A Sum Array Puzzle in C++

In this article, we will solve a sum array puzzle, where we have an array with n elements. We have to create another array of n elements such that the 'ith' position of the second array will hold the sum of all elements of the first array except the 'ith' element. We have one constraint, we cannot use the subtraction operator in this problem.

Example

Here is an example of calculating the sum of array elements except for the ith element:

Input:
arr[] = {5, 6, 7, 8}

Output:
res[] = {21, 20, 19, 18}

Here is the explanation of the above example:

for i = 0, res[0] = 6 + 7 + 8 = 21
for i = 1, res[1] = 5 + 7 + 8 = 20
for i = 2, res[2] = 5 + 6 + 8 = 19
for i = 3, res[3] = 5 + 6 + 7 = 18

The approaches for solving this sum array puzzle are given below:

• Using Nested for Loop
• Using Prefix Suffix Technique

Sum Array Puzzle Using Nested for Loop

In this approach, we have used a nested for loop for getting the sum array of elements. Here are the steps:

• The outer for loop selects an element at index 'i' from the given array.
• For each index at 'i', the inner for loop iterates over the array and compares the index at (i) with each array element.
• If both index i and j are different, then we compute the sum of the array elements and store it in the sum.
• Using the above three steps we calculate the sum of all elements present in the array except the selected element in the outer for loop.
• We repeat the first three steps until we calculate the sum of all elements except for the selected elements in each iteration.

Example

The following example implements the above steps using nested for loop:

#include <iostream>
using namespace std;
void printArray(int arr[], int n)
{
   for (int i = 0; i < n; i++)
   {
      cout << arr[i] << " ";
   }
   cout << endl;
}

void sumArray(int arr[], int res[], int n)
{
   for (int i = 0; i < n; i++)
   {
      int sum = 0;
      for (int j = 0; j < n; j++)
      {
         if (i != j)
         {
            sum += arr[j];
         }
      }
      res[i] = sum;
   }
}
int main()
{
   int arr[7] = {5, 4, 7, 6, 9, 2, 3};
   int res[7];
   cout << "Given array is: ";
   printArray(arr, 7);

   sumArray(arr, res, 7);
   cout << "Result: ";
   printArray(res, 7);
}

The output of the above code is as follows:

Given array is: 5 4 7 6 9 2 3 
Result: 31 32 29 30 27 34 33

Sum Array Puzzle Using Prefix Suffix Technique

The following approach computes the sum of the array in two steps:

• The first step calculates the sum of all elements before the selected element.
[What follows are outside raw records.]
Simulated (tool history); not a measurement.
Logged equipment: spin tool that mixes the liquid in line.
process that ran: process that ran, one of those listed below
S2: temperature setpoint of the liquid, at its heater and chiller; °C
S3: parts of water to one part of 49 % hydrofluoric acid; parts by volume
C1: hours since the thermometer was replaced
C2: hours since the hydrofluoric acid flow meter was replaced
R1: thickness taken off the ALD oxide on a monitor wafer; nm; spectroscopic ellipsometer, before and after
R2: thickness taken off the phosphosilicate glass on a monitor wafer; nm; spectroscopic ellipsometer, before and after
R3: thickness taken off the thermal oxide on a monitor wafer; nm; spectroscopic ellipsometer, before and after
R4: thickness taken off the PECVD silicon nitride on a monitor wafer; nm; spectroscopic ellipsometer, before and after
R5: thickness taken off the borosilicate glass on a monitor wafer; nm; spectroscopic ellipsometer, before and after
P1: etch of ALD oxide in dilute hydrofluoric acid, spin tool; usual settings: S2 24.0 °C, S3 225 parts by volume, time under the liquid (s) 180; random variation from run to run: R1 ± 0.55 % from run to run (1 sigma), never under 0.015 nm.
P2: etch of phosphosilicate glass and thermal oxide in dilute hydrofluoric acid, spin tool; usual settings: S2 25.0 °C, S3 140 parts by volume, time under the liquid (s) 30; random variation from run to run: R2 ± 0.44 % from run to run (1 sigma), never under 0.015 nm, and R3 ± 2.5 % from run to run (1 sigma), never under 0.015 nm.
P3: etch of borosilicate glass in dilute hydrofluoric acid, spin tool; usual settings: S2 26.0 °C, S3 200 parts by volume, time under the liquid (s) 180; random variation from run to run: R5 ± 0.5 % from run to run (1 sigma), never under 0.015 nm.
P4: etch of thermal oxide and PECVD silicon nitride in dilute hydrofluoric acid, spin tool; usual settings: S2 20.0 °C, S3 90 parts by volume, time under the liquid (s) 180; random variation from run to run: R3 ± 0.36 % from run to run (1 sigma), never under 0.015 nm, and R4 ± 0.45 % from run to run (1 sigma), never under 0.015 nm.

  For example: arr = {4, 2, 1, 6}. 
  sum[0] = 0, sum[1] = 4, sum[2] = 6, sum[3] = 7
          

• The second step calculates the sum of all elements at the right side of the selected elements and then both the sums are added.

Example

In this example, we have used the above steps to calculate the sum array sum[i] from the array elements arr[i], except the ith element:

#include <iostream>
using namespace std;

void sum(int arr[], int n, int sum[])
{
   if (n <= 1)
   {
      if (n == 1)
         sum[0] = 0;
      return;
   }

   sum[0] = 0;
   for (int i = 1; i < n; i++)
   {
      sum[i] = sum[i - 1] + arr[i - 1];
   }

   int sumRight = 0;
   for (int i = n - 1; i >= 0; i--)
   {
      sum[i] = sum[i] + sumRight;
      sumRight = sumRight + arr[i];
   }
}

void printArray(int arr[], int n)
{
   for (int i = 0; i < n; i++)
   {
      cout << arr[i];
      if (i < n - 1)
         cout << " ";
   }
   cout << endl;
}

int main()
{
   int arr1[] = {1, 2, 3, 4, 5};
   int n1 = 5;
   int sum1[5];
   cout << "Input:  ";
   printArray(arr1, n1);

   sum(arr1, n1, sum1);
   cout << "Output: ";
   printArray(sum1, n1);

   return 0;
}

The output of the above code is as follows:

Input:  1 2 3 4 5
Output: 14 13 12 11 10

Complexity Comparison

Here is a comparison of the time and space complexity of all the above approaches.